The RPZ

At the end of July, Paul Vixie wrote a post entitled Taking Back the DNS wherein he proposed the use of a new technology called the Response Policy Zone, or RPZ (you can read the current draft here, it’s rather implementation specific). 

The RPZ is essentially a DNSBL at the routing layer for Internet traffic.  The way a typical IP blocklist in a DNSBL is that you analyze the incoming IP address that is sending sending the email.  If it is on the DNSBL, then mail from the IP address is rejected.  To simplify the RPZ concept, if a request for a particular domain resolves to an A-record that is listed in a known list of bad or abusive IP space, then the DNS resolver can deny the request.  That’s not quite how it works according to the spec but that is the general flow.

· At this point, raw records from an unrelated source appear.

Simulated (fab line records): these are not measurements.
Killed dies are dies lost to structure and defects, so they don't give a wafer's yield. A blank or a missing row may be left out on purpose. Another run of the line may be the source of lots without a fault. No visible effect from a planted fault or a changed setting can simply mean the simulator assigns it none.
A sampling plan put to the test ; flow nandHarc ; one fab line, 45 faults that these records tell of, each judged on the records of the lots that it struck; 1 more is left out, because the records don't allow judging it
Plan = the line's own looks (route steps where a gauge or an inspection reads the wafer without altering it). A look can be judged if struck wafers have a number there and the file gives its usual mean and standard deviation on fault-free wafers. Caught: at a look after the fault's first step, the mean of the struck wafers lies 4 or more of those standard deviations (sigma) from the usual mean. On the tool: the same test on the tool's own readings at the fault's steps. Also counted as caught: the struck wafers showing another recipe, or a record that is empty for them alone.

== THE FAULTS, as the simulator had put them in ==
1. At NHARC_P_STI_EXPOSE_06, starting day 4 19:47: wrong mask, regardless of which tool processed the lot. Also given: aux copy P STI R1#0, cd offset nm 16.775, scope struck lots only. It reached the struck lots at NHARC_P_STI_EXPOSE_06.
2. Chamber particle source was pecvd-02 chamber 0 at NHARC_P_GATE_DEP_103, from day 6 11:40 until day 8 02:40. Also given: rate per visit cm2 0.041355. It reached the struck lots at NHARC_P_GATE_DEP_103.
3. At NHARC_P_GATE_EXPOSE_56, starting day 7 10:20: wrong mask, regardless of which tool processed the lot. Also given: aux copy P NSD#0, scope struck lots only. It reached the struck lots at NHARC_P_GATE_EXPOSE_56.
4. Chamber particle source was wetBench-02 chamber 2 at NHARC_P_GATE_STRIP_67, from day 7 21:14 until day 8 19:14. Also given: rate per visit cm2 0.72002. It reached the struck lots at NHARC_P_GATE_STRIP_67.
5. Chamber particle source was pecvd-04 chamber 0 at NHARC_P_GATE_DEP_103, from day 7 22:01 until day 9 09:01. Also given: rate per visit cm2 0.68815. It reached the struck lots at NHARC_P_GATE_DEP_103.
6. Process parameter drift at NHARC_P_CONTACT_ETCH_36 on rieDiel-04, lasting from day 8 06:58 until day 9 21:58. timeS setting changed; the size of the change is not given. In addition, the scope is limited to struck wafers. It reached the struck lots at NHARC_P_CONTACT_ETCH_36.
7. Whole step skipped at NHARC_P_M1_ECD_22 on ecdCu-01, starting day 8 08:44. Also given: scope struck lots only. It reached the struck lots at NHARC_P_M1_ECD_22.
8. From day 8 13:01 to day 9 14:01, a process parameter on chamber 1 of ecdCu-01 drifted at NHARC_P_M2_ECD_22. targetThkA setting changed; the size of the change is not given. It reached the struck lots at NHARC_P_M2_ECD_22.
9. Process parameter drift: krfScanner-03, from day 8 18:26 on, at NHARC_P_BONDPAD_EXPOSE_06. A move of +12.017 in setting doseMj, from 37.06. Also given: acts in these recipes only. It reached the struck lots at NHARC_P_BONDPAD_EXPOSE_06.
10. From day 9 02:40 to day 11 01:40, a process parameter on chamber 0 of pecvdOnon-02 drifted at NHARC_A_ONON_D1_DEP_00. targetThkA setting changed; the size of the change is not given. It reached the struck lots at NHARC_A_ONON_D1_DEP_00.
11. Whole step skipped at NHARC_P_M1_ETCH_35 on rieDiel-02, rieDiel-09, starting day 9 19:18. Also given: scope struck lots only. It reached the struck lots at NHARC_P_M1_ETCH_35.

Example) Internet browser wants to navigate to https://my_abusive_url.com.  This domain resolves to the IP address 292.48.122.88.  The web browser asks his DNS server to get the A-record for that domain who contacts the name server.  The name server looks it up and responds with the correct IP addresses.  The DNS server sees that this IP is in a blocklist and refuses to resolve the domain my_abusive_url.com.  The user is unable to browse to the web page.  Again, this is vastly oversimplified but the net effect is that traffic to abusive locations is disallowed.

You might be wondering how this is any different than, say, Internet Explorer 8 or Firefox 3 which already have a list of known bad URLs which prevent the user from navigating to them.  The main difference is that this is done at the DNS layer.  Rather than the user having to upgrade his web browser (and 1/6 users are still on IE 6 for some reason) to take advantage of this type of protection, instead the ISP can implement this technology.  They don’t need to wait upon user behavior to run the latest and greatest security patches.  Instead, they can preempt their user base entirely and prevent any of them from attempting to inadvertently connect to malicious locations on the Internet.  It is a technology aimed for ISPs, rather than technology aimed at end users.  This major difference has the potential to have greater impact on the problem of botnets than most users’ upgrading to new browsers.

Another difference is that not all Internet traffic that connects to botnets is done through the web browser.  Indeed, most bots run silently in the background.  Using the RPZ, an ISP could disallow 100% of traffic intended for a malicious destination rather than limiting the scope of prevention to the user’s browsing session.  In this mechanism, they are now not only preventing browsing to malicious sites, but have also extended the scope of the coverage to prevent communication to whatever source the bot is trying to communicate with.  So, if a bot is in the background trying to do something nefarious like capture keystrokes (username and password combinations) and transmit that back to the bot herder, an ISP at the DNS layer can prevent that communication from taking place.

Like anything, the RPZ cannot be intended to be a catch-all for the problem of cyber crime.  However, it is another arrow in the quiver that ISPs can use to combat the malicious actors and disrupt their cost model.